Can that downhill slide be avoided?

Have we reached the point where the president starts his inevitable slide downhill? I don't mean President Reagan in particular; I mean any American president? Political scientists study the phenomenon, and what some call "the cycle of declining influence" is associated with the separation of powers. Students of America don't agree on it: it doesn't always happen. The United States is the only big country that separates the executive from the legislative power. Nowhere else can the legislature vote a higher budget than the executive proposes; if Parliament did that in Ottawa, or Amsterdam, or Canberra, the government would fall. Americans feel they have the best system of government if the world and it has worked pretty well on the whole. Now we have another test under Mr. Reagan.

The argument of those who criticize the system is that the US president "does not have the power to legislate and execute his program," in the words of former Carter counsel Lloyd Cutler, published in Foreign Affairs. He argues that the voters elect a new president thinking that he will "clear up the mess in Washington," and then he doesn't do it. In the last election 75 million voters didn't vote; were they disillusioned? An essay by Lance Morrow in Time magazine discussed the matter. He calls the doctrine of separation of powers partly to blame "for the present imbroglio, a presidency unable to get any program through Congress unmauled, and a Congress unable to get its wishes carried out by an entrenched bureaucracy.'

Now come several scholars writing in "Presidential Studies Quarterly" to the same effect, and we can compare what they say as we watch the events in Washington. We are at about the point in the usual cycle, the argument runs, for a drop in public approval of the president -- any president. Mr. Reagan has enjoyed his honeymoon. Now comes a dip. Why? In theory because of the juxtaposition of mass expectations with presidential reality: the public, and particularly the unsophisticated public, expects more than he can achieve with Congress and the bureaucracy. The public has been told that the new president will solve their problems. Why doesn't he do it?

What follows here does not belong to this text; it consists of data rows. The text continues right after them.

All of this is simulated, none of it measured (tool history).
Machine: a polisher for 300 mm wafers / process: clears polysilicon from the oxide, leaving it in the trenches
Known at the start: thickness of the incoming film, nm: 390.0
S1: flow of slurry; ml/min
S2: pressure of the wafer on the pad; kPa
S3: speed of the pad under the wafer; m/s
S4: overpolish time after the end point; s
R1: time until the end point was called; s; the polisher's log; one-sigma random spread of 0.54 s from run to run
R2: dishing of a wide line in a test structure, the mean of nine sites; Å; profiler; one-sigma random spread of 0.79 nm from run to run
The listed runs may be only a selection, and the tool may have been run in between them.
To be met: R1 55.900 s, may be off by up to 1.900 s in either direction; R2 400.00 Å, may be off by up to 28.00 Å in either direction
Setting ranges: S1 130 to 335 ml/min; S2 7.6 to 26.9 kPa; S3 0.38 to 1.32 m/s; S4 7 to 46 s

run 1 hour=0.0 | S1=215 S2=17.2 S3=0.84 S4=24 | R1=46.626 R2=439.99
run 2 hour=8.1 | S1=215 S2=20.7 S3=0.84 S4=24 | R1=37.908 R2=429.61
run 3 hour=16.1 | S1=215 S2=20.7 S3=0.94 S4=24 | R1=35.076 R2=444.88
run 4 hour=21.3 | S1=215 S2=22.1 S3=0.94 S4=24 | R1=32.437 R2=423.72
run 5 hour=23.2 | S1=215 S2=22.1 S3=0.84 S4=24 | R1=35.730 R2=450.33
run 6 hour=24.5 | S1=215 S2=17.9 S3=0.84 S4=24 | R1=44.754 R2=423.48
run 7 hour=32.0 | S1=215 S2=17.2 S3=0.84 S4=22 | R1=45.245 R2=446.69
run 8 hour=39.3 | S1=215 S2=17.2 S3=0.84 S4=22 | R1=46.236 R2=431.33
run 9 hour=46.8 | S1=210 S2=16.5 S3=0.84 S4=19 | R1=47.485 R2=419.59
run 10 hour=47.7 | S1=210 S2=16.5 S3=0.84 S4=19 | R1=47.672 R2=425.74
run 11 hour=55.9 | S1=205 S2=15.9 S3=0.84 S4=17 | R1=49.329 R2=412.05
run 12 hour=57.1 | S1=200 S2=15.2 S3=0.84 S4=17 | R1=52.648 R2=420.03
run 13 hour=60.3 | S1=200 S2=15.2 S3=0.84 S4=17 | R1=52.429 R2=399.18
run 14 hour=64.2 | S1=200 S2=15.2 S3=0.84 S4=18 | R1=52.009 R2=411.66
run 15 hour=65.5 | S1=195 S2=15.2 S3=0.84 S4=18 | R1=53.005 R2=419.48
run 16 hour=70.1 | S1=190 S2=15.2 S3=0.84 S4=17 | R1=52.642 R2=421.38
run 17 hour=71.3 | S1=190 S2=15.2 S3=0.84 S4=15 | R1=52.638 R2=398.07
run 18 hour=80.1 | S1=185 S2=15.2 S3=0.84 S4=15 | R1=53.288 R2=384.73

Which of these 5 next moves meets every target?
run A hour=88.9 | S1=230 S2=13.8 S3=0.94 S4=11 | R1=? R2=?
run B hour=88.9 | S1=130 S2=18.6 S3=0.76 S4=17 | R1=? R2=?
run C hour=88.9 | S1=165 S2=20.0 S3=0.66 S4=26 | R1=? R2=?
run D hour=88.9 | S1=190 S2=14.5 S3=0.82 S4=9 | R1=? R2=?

An aide of President Ford is quoted: "Each decision is bound to hurt somebody: each appointment is going to cut into support. There's really no way that the president can win."

Fortunately, argues Paul C.Light, University of Virginia, there's another cycle, "the cycle of increasing effectiveness." This simply means that an inexperienced president learns how to operate better as he goes along. There was improvement in Jimmy Carter's performance after the first year, and Ronald Reagan has certainly learned a lot from his 96 to 0 rebuff in the Senate over the hint that he would cut social security payments to the elderly.

Some president don't lose their influence: General Eisenhower didn't (He didn't try many bold experiments, anyway.) And Franklin Roosevelt didn't. He extended his prestige and in 1934 the Democratic Party actually increased its majority in the House at midterm, a feat that no party under a new president has repeated in 47 years since (House Republicans take note of that in the 1982 election!)

And President Reagan? If he follows the experience of the previous five presidents he is now likely to lose some momentum -- at least on the domestic front. It isn't apt to reach the point, fortunately, that Lloyd Cutler gloomily described. "The separation of powers between the legislative and executive branches, whatever its merits in 1973, has become a structure that almost guarantees stalemate today."